The Environmental Defense Fund (EDF) Innovation Exchange site - http://edf.org/greenfleet - presents several fleet-related green driving resources. An online module introduces drivers to fuel-smart practices. To help fleet managers implement an eco-driving campaign, a collection of online communications templates includes:
- E-mail announcement to drivers from the CEO.
- Online announcement article for the company Intranet.
- Quarterly driver performance report.
- Fuel-smart driving pledge.
- List of fuel-smart driving behaviors.
Training that truly changes driver behavior must be repetitively reinforced and consistent. A one-time eco-driving session will be soon be forgotten by busy drivers focused on their jobs. An EDF online handbook for fleet managers seeking to operate effective driver engagement programs advises:
- Use a driver-respected, credible company source to issue eco-driving communications. Draw upon respected third-party sources (Department of Energy, J.D. Power, etc.) when presenting facts.
- Communicate with drivers through channels they already utilize, e.g., at annual sales or safety meetings, and the company's Intranet site.
- Leverage existing online or phone-based fleet management tools; for example, post a "driving tip of the day" on fleet odometer-reporting Web sites.
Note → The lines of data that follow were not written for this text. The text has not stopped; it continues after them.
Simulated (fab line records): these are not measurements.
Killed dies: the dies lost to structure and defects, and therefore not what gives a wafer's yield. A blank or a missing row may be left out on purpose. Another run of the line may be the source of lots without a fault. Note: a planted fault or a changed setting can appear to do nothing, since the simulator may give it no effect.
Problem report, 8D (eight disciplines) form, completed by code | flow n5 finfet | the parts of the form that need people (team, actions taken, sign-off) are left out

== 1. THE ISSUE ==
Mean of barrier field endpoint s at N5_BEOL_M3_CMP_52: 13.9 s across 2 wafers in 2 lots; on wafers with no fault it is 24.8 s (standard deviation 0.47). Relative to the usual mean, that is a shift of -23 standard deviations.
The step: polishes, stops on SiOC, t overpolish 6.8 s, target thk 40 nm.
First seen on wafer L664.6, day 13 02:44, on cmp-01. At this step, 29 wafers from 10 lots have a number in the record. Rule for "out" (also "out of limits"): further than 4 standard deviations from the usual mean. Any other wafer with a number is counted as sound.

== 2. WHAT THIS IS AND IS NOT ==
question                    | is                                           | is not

- Piggyback on regular electronic newsletters, e-mails, or mailings, such as payroll & benefit notices or new-vehicle paperwork.
- Provide drivers visual prompts, displayed in vehicles - on the sun visor or in cargo areas, for instance.
In addition, well-publicized and implemented eco-driving competitions among drivers, business units, etc., can foster permanent fuel-efficient driving habits. Tracked by fuel card or telematics data, winners can be rewarded with recognition, gift cards, or special perks.
Vehicle Technologies Advance
Responding to increased consumer demand in the face of rising fuel prices, as well as impending new federal standards, automobile manufacturers are tackling fuel efficiency on several fronts. Car and truck OEMs continue to develop advanced transmission and engine technologies, improved vehicle aerodynamics, and lighter-weight parts and materials.
A brief review of major vehicle manufacturers:
Ford. EcoBoost technology, delivering up to 20-percent improvement in fuel economy, will launch in 2.0L I-4 engines in North America on SUVs and CUVs, and in a 3.5L V-6 on the Ford F-150. Twin independent variable camshaft timing (TiVCT) will also promote fuel efficiency in selected Ford models.
A new 6.2L V-8 gasoline engine and an all-new Ford-built 6.7L V-8 turbo-charged diesel engine deliver best-in-class fuel economy in the 2011 F-Series Super Duty trucks. The work trucks also feature an all-new 6-speed transmission and Live-Drive PTO.
The Ford Fusion gas-electric hybrid, with an expected 700 miles per tank of fuel, debuted this year. The Ford Transit Electric small commercial van was launched at the Chicago Auto Show in February.
Ford anticipates delivering a electric Focus passenger car in 2011 and a next-generation hybrid and plug-in hybrid in 2012.
General Motors. The Ecotec 2.4L I-4 engine helps deliver best-in-segment highway fuel economy in the all-new 2010 Chevrolet Equinox of 32 mpg and a highway range of up to 600 miles. GM's small four-cylinder engines (1.0L to 1.4L) will be available in the Chevrolet Cruze and two additional models in 2011.
While general production is scheduled to begin later this year, 100 all-electric Chevrolet Volt sedans are being tested in utility fleets throughout the U.S.
The Vortec 6.0L V-8 engine, standard in 2011 Chevrolet Silverado heavy-duty trucks, provides class-comparable fuel economy. The 2011 Silverado diesel models offer fuel efficiency with a new 6.6L Duramax turbo-diesel and Allison 1000 6-speed automatic transmission powertrain. The diesel engine is also B-20 capable. In addition, the Duramax diesel will power Chevrolet Express and GMC Savana full-size vans.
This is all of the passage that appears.